1911 Encyclopædia Britannica/Ju-Jutsu
JU-JUTSU or JIU-JITSU (a Chino-Japanese term, meaning muscle-science), the Japanese method of offence and defence without weapons in personal encounter, upon which is founded the system of physical culture universal in Japan. Some historians assert that it was founded by a Japanese physician who learned its rudiments while studying in China, but most writers maintain that ju-jutsu was in common use in Japan centuries earlier, and that it was known in the 7th century B.C. Originally it was an art practised solely by the nobility, and particularly by the samurai who, possessing the right, denied to commoners, of carrying swords, were thus enabled to show their superiority over common people even when without weapons. It was a secret art, jealously guarded from those not privileged to use it, until the feudal system was abandoned in Japan, and now ju-jutsu is taught in the schools, as well as in public and private gymnasia. In the army, navy and police it receives particular attention. About the beginning of the 20th century, masters of the art began to attract attention in Europe and America, and schools were established in Great Britain and the United States, as well as on the continent of Europe.
Ju-jutsu may be briefly defined as “an application of anatomical knowledge to the purpose of offence and defence. It differs from wrestling in that it does not depend upon muscular strength. It differs from the other forms of attack in that it uses no weapon. Its feat consists in clutching or striking such part of an enemy’s body as will make him numb and incapable of resistance. Its object is not to kill, but to incapacitate one for action for the time being” (Inazo Nitobe, Bushido: the Soul of Japan).
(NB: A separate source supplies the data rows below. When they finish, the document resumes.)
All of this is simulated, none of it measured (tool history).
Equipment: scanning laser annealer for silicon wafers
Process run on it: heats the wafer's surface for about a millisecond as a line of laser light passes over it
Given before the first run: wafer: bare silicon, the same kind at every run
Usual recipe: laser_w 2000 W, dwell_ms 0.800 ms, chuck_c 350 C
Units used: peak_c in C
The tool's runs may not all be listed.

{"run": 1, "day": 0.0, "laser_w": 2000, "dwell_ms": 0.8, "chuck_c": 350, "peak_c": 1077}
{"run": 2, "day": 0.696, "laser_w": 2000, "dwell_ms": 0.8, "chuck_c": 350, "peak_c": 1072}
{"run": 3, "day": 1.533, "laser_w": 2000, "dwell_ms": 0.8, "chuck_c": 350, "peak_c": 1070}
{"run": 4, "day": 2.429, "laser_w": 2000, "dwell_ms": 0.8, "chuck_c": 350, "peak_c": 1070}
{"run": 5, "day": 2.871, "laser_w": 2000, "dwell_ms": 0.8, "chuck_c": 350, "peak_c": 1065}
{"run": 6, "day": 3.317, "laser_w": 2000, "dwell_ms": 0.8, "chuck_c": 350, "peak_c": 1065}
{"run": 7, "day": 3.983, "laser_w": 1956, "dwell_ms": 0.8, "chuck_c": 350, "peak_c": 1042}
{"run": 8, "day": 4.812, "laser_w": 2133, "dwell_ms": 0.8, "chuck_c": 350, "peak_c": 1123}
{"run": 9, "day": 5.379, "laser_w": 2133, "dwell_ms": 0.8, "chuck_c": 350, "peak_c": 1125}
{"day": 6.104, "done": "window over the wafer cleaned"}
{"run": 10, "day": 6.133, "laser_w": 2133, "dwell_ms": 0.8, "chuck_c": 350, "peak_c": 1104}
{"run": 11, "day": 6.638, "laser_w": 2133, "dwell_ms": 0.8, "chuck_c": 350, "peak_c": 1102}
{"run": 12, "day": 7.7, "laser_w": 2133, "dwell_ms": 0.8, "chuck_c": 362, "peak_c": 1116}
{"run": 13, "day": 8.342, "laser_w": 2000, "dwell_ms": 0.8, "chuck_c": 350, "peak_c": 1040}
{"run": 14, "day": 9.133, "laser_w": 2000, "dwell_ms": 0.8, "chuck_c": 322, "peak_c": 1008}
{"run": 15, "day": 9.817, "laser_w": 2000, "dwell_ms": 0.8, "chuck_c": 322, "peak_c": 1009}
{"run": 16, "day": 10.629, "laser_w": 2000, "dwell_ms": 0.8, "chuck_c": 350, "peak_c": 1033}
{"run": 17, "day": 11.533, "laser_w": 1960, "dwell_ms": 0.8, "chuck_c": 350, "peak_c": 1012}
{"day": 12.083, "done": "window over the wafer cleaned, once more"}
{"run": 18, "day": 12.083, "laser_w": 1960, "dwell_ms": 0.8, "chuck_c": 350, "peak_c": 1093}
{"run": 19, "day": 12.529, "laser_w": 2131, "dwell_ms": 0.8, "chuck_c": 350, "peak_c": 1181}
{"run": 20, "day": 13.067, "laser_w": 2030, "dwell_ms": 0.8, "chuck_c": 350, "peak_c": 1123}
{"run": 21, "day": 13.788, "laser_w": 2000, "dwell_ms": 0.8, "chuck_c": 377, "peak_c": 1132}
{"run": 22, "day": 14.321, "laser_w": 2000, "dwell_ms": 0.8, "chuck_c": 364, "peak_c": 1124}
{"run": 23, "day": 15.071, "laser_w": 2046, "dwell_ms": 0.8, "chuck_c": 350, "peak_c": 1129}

Many writers translate the term ju-jutsu “to conquer by yielding” (Jap. ju, pliant), and this phrase well expresses a salient characteristic of the art, since the weight and strength of the opponent are employed to his own undoing. When, for example, a big man rushes at a smaller opponent, the smaller man, instead of seeking to oppose strength to strength, falls backwards or sidewise, pulling his heavy adversary after him and taking advantage of his loss of balance to gain some lock or hold known to the science. This element of yielding in order to conquer is thus referred to in Lafcadio Hearn’s Out of the East: “In jiu-jitsu there is a sort of counter for every twist, wrench, pull, push or bend: only the jiu-jitsu expert does not oppose such movements. No; he yields to them. But he does much more than that. He aids them with a wicked sleight that causes the assailant to put out his own shoulder, to fracture his own arm, or, in a desperate case, even to break his own neck or back.”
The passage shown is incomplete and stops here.